Welcome to this edition of the Weekly Political Compass from Teneo’s political risk advisory team!
This week, we are taking a closer look at Thailand’s electoral outlook. Meanwhile, Japan’s Prime Minister Fumio Kishida embarks on an extensive international trip. Politics faces a reset in the Netherlands. In Argentina, a provincial primary is becoming a proxy for a hotly contested presidential nomination battle. Finally, Kenya’s President William Ruto faces challenges on his tax plans and from the streets.
Our graph of the week zooms in on global perceptions of success, meritocracy, and inequalities.
Thailand’s parliament is scheduled to vote for the country’s next prime minister on 13 July. Our Southeast Asia expert Bob Herrera-Lim examines the outlook.
What will happen this Thursday, 13 July?
So far, there are no signs that Move Forward Party (MFP) leader Pita Limjaroenrat has the 376 votes needed to be elected.
What's the outlook beyond this week?
Should parliament fail to elect a PM this week, it will hold two more votes on 19 and 20 July, though MFP is pushing for more until Pita gets to 376 (which could be accompanied by demonstrations in the streets to pressure the senators). Alternatively, MFP’s difficulty in securing the PM position could give the For Thais party an opportunity to present itself as a compromise alternative, without breaking from the coalition.
What to Watch
Prime Minister Fumio Kishida kicks off a nine-day trip to Europe and the Middle East by attending the Vilnius NATO summit on 11-12 July. He will move to Brussels on 13 July for an EU-Japan summit, then Saudi Arabia, UAE, and Qatar from 16 to 19 July. Traditional and economic security vis-a-vis China will be a top concern for Kishida on the European leg of the trip, with energy security and cooperation on cleaner technologies like hydrogen on the agenda in the Middle Eastern leg.
The People's Bank of China announced a one-year extension of policies to postpone loan repayments by housing developers to allow them to complete unfinished construction projects. Lack of confidence among potential homebuyers that developers can deliver presold apartments has been a significant factor behind weak home sales.

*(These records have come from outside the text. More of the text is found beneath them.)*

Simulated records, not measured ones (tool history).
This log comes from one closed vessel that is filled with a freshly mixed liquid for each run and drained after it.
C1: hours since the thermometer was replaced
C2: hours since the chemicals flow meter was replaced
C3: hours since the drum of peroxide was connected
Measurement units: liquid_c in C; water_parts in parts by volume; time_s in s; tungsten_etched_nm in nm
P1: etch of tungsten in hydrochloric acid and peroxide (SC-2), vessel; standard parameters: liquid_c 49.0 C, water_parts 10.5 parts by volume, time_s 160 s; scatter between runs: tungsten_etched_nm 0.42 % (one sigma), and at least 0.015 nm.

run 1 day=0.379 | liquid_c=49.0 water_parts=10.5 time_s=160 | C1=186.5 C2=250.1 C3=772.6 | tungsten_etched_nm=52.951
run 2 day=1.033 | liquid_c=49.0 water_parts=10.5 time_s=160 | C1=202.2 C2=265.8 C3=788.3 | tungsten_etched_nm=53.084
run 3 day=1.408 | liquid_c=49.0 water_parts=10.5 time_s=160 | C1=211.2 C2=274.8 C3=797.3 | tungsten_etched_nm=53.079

Following Mark Rutte’s resignation as prime minister and from Dutch politics, new elections are most likely to be held in November. Rutte will serve as caretaker in the meantime. The longest serving PM in Dutch history, Rutte has lost popularity in recent years. However, his strict position on immigration brought down the government, but has strong support among voters. In contrast, Rutte's two main coalition partners, the social-liberal D66 and the Christian Democrats, are ailing in the polls. Rivalling Rutte's center-right Liberals (VVD) for pole position is the populist Farmer Citizens Movement (BBB) which is, however, struggling to find candidates for government top jobs. With other main parties also facing personnel problems, a new VVD leader might retain the party's role as the largest centrist force in a fragmented system of complicated coalition politics.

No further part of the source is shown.